The Court of Appeal in Great Lakes Reinsurance (UK) SE v Western Trading Ltd1 held that an insured was entitled to be reimbursed by its insurers as and when it reinstated its insured premises which had been destroyed by fire.
The policy provided that in the event of destruction of the property, the indemnity was to be the cost of reinstatement, defined as “the rebuilding of the property, if a building...in a condition equal to but not better or more extensive than its condition when new”, but only if the reinstatement was carried out “with reasonable despatch”.
At first instance, the insurers denied all liability under the policy on the basis of misrepresentation, breach of warranty and lack of insurable interest. As a result of the insurers’ denial, the insured had not begun reinstatement at the time of the trial. The insurers’ arguments were all rejected by the Judge at first instance. On appeal, the insurers confined argument to the measure of indemnity.

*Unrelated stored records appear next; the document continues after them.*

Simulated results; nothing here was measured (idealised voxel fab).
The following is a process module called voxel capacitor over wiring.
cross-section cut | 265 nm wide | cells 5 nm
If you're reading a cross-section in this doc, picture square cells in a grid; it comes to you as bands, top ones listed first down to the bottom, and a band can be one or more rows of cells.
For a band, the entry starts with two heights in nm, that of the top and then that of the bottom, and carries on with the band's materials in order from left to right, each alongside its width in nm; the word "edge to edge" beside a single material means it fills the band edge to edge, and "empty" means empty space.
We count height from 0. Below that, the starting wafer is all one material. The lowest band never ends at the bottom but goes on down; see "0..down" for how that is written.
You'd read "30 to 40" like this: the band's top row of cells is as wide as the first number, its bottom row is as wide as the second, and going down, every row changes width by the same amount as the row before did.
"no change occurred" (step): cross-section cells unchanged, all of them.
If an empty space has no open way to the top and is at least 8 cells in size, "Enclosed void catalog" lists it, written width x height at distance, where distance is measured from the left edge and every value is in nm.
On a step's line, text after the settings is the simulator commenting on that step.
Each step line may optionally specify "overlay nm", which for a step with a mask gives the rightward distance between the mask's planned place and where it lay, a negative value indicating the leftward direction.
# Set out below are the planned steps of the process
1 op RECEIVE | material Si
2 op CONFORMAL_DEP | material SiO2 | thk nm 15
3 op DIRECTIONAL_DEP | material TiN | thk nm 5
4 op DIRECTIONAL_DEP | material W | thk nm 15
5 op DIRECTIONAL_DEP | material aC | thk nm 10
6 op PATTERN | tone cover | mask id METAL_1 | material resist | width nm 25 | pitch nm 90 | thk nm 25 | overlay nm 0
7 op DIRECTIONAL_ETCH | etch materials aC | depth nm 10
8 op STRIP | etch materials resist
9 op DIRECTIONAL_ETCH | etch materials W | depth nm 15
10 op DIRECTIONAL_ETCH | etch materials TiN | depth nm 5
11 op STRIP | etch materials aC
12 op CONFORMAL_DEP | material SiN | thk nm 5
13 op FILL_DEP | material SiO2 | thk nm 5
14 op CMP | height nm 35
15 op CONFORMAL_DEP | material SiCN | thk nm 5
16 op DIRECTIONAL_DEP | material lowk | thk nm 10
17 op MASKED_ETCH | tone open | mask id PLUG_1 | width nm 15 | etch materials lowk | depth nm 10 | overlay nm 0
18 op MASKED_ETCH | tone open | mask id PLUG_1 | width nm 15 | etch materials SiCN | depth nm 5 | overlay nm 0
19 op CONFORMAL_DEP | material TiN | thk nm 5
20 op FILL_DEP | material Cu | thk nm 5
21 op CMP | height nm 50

The insurers argued that the relevant measure of indemnity was the reduction in the building’s value. Its market value just prior to the fire was £75,000 since it was almost derelict, was Grade II Listed and it was not capable of being economically developed. Its value actually increased following the fire, as it lost its listed status and could therefore be redeveloped. Insurers therefore argued that there was no loss.
The Court of Appeal rejected this argument. The court held that, where the insured was the owner of the property, or where it was obliged to reinstating the property, the cost of doing so is the prima facie measure of indemnity, so long as there is a genuine intention to replace.
Where, at the time of trial, no reinstatement had taken place, the court determined that there were two matters to consider. First, the insured needed to show a genuine intention to reinstate that was fixed and settled and in relation to which there was a reasonable prospect of implementation, if the insurance proceeds were paid. Second, as an insurer would have no redress if the money was not used for reinstatement, the court could decline to make an immediate award of damages and make an order instead for declaratory relief, requiring insurers to reimburse the insured for the actual reinstatement costs as and when incurred.
In addition, the Court of Appeal held that, where a reinstatement clause required the insured to undertake the works of reinstatement “with all reasonable despatch”, the insured would not be in breach of that requirement unless and until insurers had confirmed indemnity under the policy.
The insured was therefore not prejudiced by its own lack of funds after what was found to be an unjustified denial of cover.